I know. It’s an insane suggestion, and it would never happen. Social Security payments to millions of Americans would cause an uproar heard from coast to coast.

Could you imagine how life would be for those depending on their monthly check?

Not able to pay bills. Not able to get the meds they live on.

The outcry would become deafening – which is probably what we need to solve the impasse in Washington, given that neither side is giving in.

Yet, peoples’ lives are still being affected – just not the ones with the squeakier wheels.
About half of the 4,800- base workers at the Picatinny arsenal are home today as are hundreds from the Joint Base McGuire-Dix-Lakehurst.

Not to mention the surrounding businesses that depend on those workers showing up. Places like luncheonettes, gas stations, and the like.

Tom Harper sees the difference each morning.
Outside his Liberty gas station in Wrightstown, the traffic is usually bumper to bumper between 6:45 and 7:45 as federal civilian workers report to work, then wait in a long line that stretches from the nearby gate of Joint Base McGuire-Dix-Lakehurst.

Not now.

Since the government shutdown and massive furloughs, the number of cars "has been cut back 60 to 70 percent," said Harper, who is also the town's mayor. "If the cars aren't going by, people aren't stopping in for gas.

"They're not stopping at other gas stations - or at restaurants, cleaners, and repair shops," he said. "They're sitting at home because they can't afford to do anything."

Throughout this small Burlington County town, the story was the same Wednesday. Business owners are feeling the financial impact of the shutdown, which began the day before, and want it to end before it cuts any deeper into their bottom line.

Base officials did not say Wednesday just how many of the 6,700 civilian workers for the Department of Defense there were affected by furloughs. Tens of thousands of military personnel, who are not subject to furlough, live and work at the vast facility.

Thousands of soldiers, their families, and veterans were especially disappointed by the closing of the base commissary, which offers groceries at steep discounts.
Before its doors closed at 8 p.m. Tuesday, hundreds of people showed up to make last-minute purchases and take advantage of a big sale on perishable items such as milk and bread.
On the base's Facebook page, regular customers of the commissary were unhappy.

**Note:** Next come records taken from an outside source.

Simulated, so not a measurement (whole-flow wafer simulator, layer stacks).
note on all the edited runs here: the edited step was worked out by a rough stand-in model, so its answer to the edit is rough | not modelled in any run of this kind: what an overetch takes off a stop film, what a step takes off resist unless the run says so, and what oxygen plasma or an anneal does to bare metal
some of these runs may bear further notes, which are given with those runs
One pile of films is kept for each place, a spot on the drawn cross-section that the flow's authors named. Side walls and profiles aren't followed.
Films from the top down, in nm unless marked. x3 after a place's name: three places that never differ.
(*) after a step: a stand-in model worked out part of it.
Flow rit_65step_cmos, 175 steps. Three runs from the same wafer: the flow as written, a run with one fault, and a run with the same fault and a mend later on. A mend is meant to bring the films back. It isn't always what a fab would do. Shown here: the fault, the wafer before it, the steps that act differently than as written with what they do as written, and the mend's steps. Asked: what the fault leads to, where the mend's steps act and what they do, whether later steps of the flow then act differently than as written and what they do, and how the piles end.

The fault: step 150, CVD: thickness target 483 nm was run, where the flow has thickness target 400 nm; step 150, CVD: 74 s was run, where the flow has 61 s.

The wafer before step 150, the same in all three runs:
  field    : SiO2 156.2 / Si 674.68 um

"Frustrating!" wrote one. "I understand there are other places to shop besides on base. The problem is those places are further to drive (costing extra gas), and the prices are higher (hurting our already-tight budget)."

Another wrote: "The commissary is MUCH cheaper than Acme, and for people who have a big family, that could be a huge difference. . . . They should give all the perishables to all the workers who are out of work right now."

The commissary bargains will be missed by many. "It does make a huge difference to the younger families who don't have multiple stripes on their shoulders, but have a family to support or families with more than one kid," said another customer. "However, the way I see it is, yes, this sucks, but it could be way worse."

Just outside the Wrightstown gate at Tom Harper's gas station, attendant George Bereznak wasn't making as many runs to the pumps Wednesday as he normally does. "All the [base] civilian employees are gone," he said. "It's got to affect business. It affects everybody."
Harper hopes the standoff in Washington is over soon.

"You'd think the federal government could get one thing right," the mayor said. "They're elected officials. They know what they've got to do.

"As the mayor of a town, I have to pass a budget on time, or the state has certain sanctions it will put against me," he said. "Who puts sanctions against the federal government?"
Harper said as elected representatives, "they are still getting paid, still getting benefits, but the average guy is not.

"That's the guy who works 40 hours a week, who tries to put something away," he said. "Now, they're messing with car payments and mortgages. It's backroom politics."

This is a scenario being played out in scores of towns across America. Those ancillary folks we don’t even think about whose livelihoods are affected by the shutdown.

But imagine for a minute, insane as it may sound, if those on Social Security and the myriad of federally funded programs were to not receive benefits.

Or I might even add, suspending Postal Services as well.

Millions of Americans not getting their mail on time. Thousands of postal workers not knowing when the next paycheck would be coming.

Political suicide for sure. But it would have more of an effect on undoing the logjam currently playing out in Washington faster than the effect of having closed the Liberty Bell or the Statue of Liberty.